This is going to be a long story. If you can't hack it, that's okay. It's mostly for Rebecca Marie, because she unwittingly played a supporting role in my teenage drama.

When I was a freshman in high school, I developed a wicked crush on my friend's older brother. We'll call him The Dud. I didn't know The Dud except in passing until the weekend when we were 2 of only 6 people who went to a far-away youth rally, when for some reason I decided he was the cat's pajamas. In reality, he was a quiet, moody, not particularly bright guy who cared more about basketball than he cared about everything else in the world put together. The Dud didn't have much of a personality, but that didn't dissuade me! He was a blank slate on which I could create the perfect man. I decided he was cute (he was average at best); I decided he was smart (being smart-mouthed does not always equal smart); I decided he was funny (being able to quote funny parts of movies does not mean someone is funny, it means someone can memorize funny things other people say); I decided he was charming (I obviously needed to watch a few more Cary Grant movies). To be fair, he wasn't a total troglodyte. He just wasn't the paragon of manhood I'd created in my overactive 15 year-old imagination. Even my sweet, supportive, sickeningly optimistic best friend couldn't figure out what I saw in him. But I was nothing if not persistent.

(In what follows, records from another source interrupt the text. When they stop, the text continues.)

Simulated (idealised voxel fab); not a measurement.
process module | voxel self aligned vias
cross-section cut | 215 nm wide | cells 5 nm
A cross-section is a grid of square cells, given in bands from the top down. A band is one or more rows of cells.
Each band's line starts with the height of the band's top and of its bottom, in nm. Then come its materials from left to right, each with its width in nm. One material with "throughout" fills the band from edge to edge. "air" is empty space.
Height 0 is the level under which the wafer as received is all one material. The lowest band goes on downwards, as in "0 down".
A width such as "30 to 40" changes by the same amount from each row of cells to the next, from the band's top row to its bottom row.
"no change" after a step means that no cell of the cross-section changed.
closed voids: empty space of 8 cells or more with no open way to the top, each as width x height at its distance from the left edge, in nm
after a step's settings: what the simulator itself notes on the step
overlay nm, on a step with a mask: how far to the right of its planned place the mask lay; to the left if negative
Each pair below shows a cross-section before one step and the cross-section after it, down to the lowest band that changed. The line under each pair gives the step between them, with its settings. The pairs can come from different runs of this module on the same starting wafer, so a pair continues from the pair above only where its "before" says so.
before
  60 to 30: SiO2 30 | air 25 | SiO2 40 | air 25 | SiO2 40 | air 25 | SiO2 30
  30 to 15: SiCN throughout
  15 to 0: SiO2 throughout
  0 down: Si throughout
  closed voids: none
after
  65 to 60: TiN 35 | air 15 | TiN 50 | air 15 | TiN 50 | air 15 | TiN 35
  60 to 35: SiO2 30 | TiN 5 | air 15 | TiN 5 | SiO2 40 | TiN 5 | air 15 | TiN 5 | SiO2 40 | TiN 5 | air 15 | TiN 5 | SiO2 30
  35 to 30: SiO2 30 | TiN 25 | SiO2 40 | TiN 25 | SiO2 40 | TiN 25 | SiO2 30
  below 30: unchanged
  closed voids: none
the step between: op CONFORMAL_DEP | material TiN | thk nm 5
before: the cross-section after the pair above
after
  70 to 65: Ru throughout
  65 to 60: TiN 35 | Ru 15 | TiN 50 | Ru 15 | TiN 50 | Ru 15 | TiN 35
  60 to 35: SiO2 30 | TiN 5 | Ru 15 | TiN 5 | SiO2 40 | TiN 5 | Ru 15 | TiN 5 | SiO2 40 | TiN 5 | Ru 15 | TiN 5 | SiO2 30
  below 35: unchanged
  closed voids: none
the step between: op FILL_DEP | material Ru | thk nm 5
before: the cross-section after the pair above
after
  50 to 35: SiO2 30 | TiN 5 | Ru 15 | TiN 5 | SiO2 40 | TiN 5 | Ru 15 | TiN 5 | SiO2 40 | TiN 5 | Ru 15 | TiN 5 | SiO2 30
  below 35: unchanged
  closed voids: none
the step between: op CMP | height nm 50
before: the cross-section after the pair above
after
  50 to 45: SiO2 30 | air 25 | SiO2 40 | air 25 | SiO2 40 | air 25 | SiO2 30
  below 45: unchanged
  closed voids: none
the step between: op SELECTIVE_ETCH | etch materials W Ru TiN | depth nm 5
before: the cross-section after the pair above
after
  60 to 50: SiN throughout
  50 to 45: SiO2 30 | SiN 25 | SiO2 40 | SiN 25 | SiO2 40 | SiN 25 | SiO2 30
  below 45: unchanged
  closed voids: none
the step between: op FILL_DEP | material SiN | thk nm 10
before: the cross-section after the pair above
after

I pretty much threw myself at The Dud at least three times a week for two years straight. Subtle was not in my vocabulary. I even went out with one of the hottest guys at school that fall, but I always had my crush on The Dud to fall back on. I had always been the flirtatious type, but I was ridiculous with him. I might as well have batted my eyelashes, dropped a scented hankie, and swooned at his feet. Seriously. There was no possible way he didn't know I liked him. When The Dud transferred to my school when I was a sophomore and he was a senior, I thought I'd died and gone to Heaven. I got to smile at him in the hallways and stare at him during Chapel. When he joined the choir second semester, I was totally psyched. When he called me a few weeks before Spring Break/choir tour and told me that one of the junior girls (who was also in our youth group--and cuter and more popular than me) was in love with him and chasing him and driving him crazy, and he asked me if I'd pretend we were an item so she'd leave him alone? Well, the Heavens opened, the angels started singing, and I started looking for the perfect china pattern. We hung out after school in the gym, we goofed around in choir, we spent a lot of time together on choir tour--he even got a little grabby while pretending to nap on the tour bus (such a gentleman). I was just sure that it was only a matter of time before I was his official girlfriend and the envy of all the girls in my class. (Yeah, I wouldn't have been anyone's envy with that dope.) I even picked a pattern and bought the fabric so my mom could sew me a formal for the Junior/Senior Banquet (our school's version of the Prom--we didn't have dances, because evidently dancing is a big fat mortal sin). All of his flirting had me absolutely convinced that he was going to ask me to the formal.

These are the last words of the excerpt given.